6. Neko Case | I Wish I Was The Moon
I had just descended the Big Sur mountain roads and was close to realizing that the real world lay in wait for me. Driving through the rolling golden hills with the ocean on my right I spotted a coyote out in broad daylight. I turned quickly and parked, watching it stare back at me with knowing eyes. As the song swelled and Neko sang God blessed me, I'm a free man with no place free to go, the coyote unlocked eyes and trotted into the hills. It was a perfect moment.
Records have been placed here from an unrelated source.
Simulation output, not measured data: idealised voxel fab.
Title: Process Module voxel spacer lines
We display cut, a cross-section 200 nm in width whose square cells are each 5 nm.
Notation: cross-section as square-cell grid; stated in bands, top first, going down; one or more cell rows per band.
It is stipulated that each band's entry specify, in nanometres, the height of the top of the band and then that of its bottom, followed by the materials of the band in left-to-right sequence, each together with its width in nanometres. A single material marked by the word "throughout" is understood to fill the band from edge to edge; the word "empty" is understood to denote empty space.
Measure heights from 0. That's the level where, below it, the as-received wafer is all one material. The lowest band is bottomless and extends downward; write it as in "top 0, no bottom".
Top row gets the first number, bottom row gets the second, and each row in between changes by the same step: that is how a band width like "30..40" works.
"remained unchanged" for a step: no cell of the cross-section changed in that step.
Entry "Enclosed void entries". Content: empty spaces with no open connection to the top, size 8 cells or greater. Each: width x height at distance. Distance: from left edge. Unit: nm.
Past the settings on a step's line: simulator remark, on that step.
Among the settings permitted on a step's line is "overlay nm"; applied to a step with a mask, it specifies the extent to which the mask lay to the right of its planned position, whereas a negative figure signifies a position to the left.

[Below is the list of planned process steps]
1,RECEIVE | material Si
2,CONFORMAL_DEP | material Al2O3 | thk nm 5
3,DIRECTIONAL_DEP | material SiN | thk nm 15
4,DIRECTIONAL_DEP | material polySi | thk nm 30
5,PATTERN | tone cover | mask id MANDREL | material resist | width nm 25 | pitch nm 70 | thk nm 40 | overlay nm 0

7. Still Corners | Strange Pleasures
Strange Pleasures is a newer discovery for me. I found it while listening to Pandora and walking my dog in the hills near my house. When it came on I felt transported to a different place, everything around me became colored by the song so that even the light seemed to change. The synth line puts me in a trance. It's also nostalgic in a weird way - a kind of throwback – it reminds me of movies I grew up with for some reason, like The Neverending Story. There is something very strangely beautiful about it and has become one of the songs I listen to on heavy rotation.

8. Sarah Jaffe | Defense
Defense is a song I discovered in 2016, but feels close to my own mind. I can relate to every line in an uncanny way. It feels like this was written about the constant struggle to fend off my Fight Or Flight. It captures that on edge feeling so well. It is also a great driving/dancing in front of my mirror song. Looking for a reason to provoke my inner demons, lately they've been fueling my fire.

9. Yeah Yeah Yeahs | Maps
The first time I heard this song was on MTV. Their video had come on and I immediately fell in love with Karen O's distinct voice, her style, and the way she moved. She showed me that being in a Rock band could also be a Performance Art. I'm pretty sure that's what influenced me to start my very first band.

10. Erik Satie | Gnossienne No. 1, Lent (Played by Stéphane Blet)
I'm not an expert on Satie's Music or life, but they are absolutely fascinating. The Gnossiennes are several piano compositions that are mostly in free time (lacking time signatures or bar divisions) that are highly experimental with Form, Rhythm and Chordal Structure. Meaning that the pianist who plays the composition greatly influences how the song is portrayed. I've spent hours listening to different versions of the same song trying to find the perfect performance. I'd invite you to go down a good Wiki hole and read about Satie while listening to his Music. I love how whimsical, strange and dark Gnossienne No. 1 is. I get the craving to listen to it on days while drinking tea on my porch staring into the fog, nights driving through the empty barely lit streets, or laying on the floor in my den after midnight when the house is quiet and my mind is open to Satie's curious delights.